Java 1.5 on Linux

about | archive


[ 2004-December-01 23:45 ]

Java on Linux is a little entertaining, mostly because licence restrictions prevent distributing Sun's JDK directly. So here is what you need to do to install Java on Debian and RedHat, and how to avoid Java 1.5 from randomly hanging on RedHat 9. As an added bonus, I've included the tips I've learned about how to track down a problem with the JVM, or a problem with your code.

Debian

RedHat

Sun distributes an RPM package, so installation is easier. However, there is an incompatability between NTPL (Linux's new thread library) distributed with RedHat 9 and the Java 1.5 JVM. This bug causes the JVM to hang randomly and eat up 100% CPU. If you attach to it with gdb, (gdb - [process id]) and get a back trace (bt) you will see it is waiting on some mutex. If you attach to it with strace (strace -p [process id]) you will see it is stuck waiting on a futex. In any event, to work around it you can set LD_ASSUME_KERNEL=2.4.1 before running the JVM. This disables the new thread library. Rumour has it that Fedora does not have this problem, and I know for a fact that Debian sarge does not have this problem. I recommend Debian.

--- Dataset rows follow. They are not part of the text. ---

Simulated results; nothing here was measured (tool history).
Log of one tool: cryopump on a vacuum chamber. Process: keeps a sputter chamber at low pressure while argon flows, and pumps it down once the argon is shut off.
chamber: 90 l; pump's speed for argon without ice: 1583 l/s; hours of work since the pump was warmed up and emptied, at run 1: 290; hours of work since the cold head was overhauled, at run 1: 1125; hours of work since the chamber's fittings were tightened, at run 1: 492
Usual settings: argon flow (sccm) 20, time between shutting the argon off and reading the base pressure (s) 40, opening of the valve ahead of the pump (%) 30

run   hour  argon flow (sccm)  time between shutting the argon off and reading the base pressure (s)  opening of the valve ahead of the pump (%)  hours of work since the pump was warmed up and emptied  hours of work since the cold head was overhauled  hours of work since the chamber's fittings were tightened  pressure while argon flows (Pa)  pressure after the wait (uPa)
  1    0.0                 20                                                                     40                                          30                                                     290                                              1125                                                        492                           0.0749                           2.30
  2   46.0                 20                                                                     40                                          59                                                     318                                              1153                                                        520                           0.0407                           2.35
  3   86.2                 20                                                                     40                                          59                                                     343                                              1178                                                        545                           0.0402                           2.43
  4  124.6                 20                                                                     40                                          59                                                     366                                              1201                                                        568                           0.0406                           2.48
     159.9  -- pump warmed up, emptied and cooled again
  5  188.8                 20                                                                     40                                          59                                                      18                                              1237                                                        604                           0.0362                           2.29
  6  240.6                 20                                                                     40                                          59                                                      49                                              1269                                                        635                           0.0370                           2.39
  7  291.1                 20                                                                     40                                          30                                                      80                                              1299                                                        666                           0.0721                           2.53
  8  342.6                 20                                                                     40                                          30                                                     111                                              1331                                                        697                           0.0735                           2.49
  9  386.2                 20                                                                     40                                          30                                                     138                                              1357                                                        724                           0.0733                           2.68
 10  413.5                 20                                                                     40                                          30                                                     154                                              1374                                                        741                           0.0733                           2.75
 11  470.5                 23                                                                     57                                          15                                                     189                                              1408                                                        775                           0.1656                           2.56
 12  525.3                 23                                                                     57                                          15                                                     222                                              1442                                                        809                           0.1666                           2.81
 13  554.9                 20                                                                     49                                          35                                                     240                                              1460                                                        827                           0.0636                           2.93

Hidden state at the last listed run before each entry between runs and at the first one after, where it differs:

Notes on Debugging Hard Java Problems

In tracking this problem down, I learned a bit about Java debugging tools that I didn't know before, so here is what I used to track down the problem:

  1. Send the process SIGQUIT, and it should produce a thread trace (use kill -SIGQUIT [process id]). If it doesn't, the JVM has hung.
  2. Enable debugging with java -agentlib:jdwp=transport=dt_socket,address=8000,server=y,suspend=n (see Sun's Java 1.5 debugging documentation for details), even if you don't want to debug right now. It isn't that slow, and it lets you attach to in case the process hangs or does something strange (jdb -attach 8000). If your problem disappears, it's a JVM issue. The experimental Java 1.5 debug tools are also worth a look because they can attach to a process that wasn't started with debugging enabled.
  3. It could help to get the output from the statistical profiler, and see where your process is spending its time. See java -agentlib:hprof=help for more info.
  4. As a last resort, then you can try attaching to the JVM process with gdb (gdb - [process id]) and get a back trace (bt). You might be able to figure out where in your program the problem lies from the current native code executing. Alternatively, you can get a log of the system calls with strace (strace -p [process id]).
  5. If all else fails, search the web and see if anyone else has had your problem.